Time of the Great Freeze

by Robert Silverberg

 
 
Form
Novel
Year
1963

Publication history

Blurb

(From Ace 1980)

New York City
2650 AD
Underground!

Miles beneath the layer of ice that covered Earth in the New Ice Age of 2300 AD, men survive in the subterranean cities they built to save themselves as the ice crept with killing cold over all living things. For three hundred years no one has seen the surface or communicated with any other city. Until now. Now the few scientific instruments that remain seem to indicate that the Ice Age may be ending; outside temperatures are reaching a level that may make life possible — though not easy — on the outside.

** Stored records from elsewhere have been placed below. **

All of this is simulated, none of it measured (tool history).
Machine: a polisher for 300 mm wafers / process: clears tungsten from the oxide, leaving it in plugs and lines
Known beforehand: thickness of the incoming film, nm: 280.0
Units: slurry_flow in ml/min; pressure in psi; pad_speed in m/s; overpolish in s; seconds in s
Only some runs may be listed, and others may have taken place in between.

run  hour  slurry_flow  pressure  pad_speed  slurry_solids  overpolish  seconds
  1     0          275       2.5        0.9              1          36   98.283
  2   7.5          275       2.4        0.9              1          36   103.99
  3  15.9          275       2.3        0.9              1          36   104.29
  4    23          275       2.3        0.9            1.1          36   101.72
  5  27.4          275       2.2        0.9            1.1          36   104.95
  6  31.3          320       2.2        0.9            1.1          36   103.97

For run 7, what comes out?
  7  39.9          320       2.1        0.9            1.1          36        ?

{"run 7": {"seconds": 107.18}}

But life in the underground cities is comfortable, and those few who are brave enough to be curious about the unknown frozen world above are suspect; troublemakers. A small party of these troublemakers, led by Dr. Raymond Barnes, with a few scientists and others who think they might prefer freedom to safety, has been allowed to take the long-unused elevator up through the ice to the outside. But they go more as exiles than as a scientific expedition; they are not expected — and may not be allowed — to return.

Comments

In his Introduction to the Ace reissue of 1980, Silverberg says that this story was inspired by the harsh winter he spent in New York in 1962-63. As he spent many hours shoveling his fine grand driveway free of snow, he imagined a world once again in the grip of an Ice Age. How would people cope? Could civilization survive? So he proposed writing a book for the young readers' division of Holt, Rinehart & Winston. As it turned out, he did the actual writing for the book during the summer of 1963, which was unusually hot, but he conveyed the arctic conditions well. The story moves along nicely, with some social commentary which sets it above many other young reader titles (not really a juvenile but not really an adult book either). The underground cities are very claustrophobic, the primitive surface-dwellers are reasonably portrayed, and the science is sensible. One thing I couldn't help noticing, however, is that there is not a single female character who so much as speaks a line of dialog. Not that it's entirely men doing men things. In fact, two of the main characters (Dr Barnes and his son Jim) are refreshingly lacking in macho posturing, preferring to reason or talk their way out of confrontation when possible.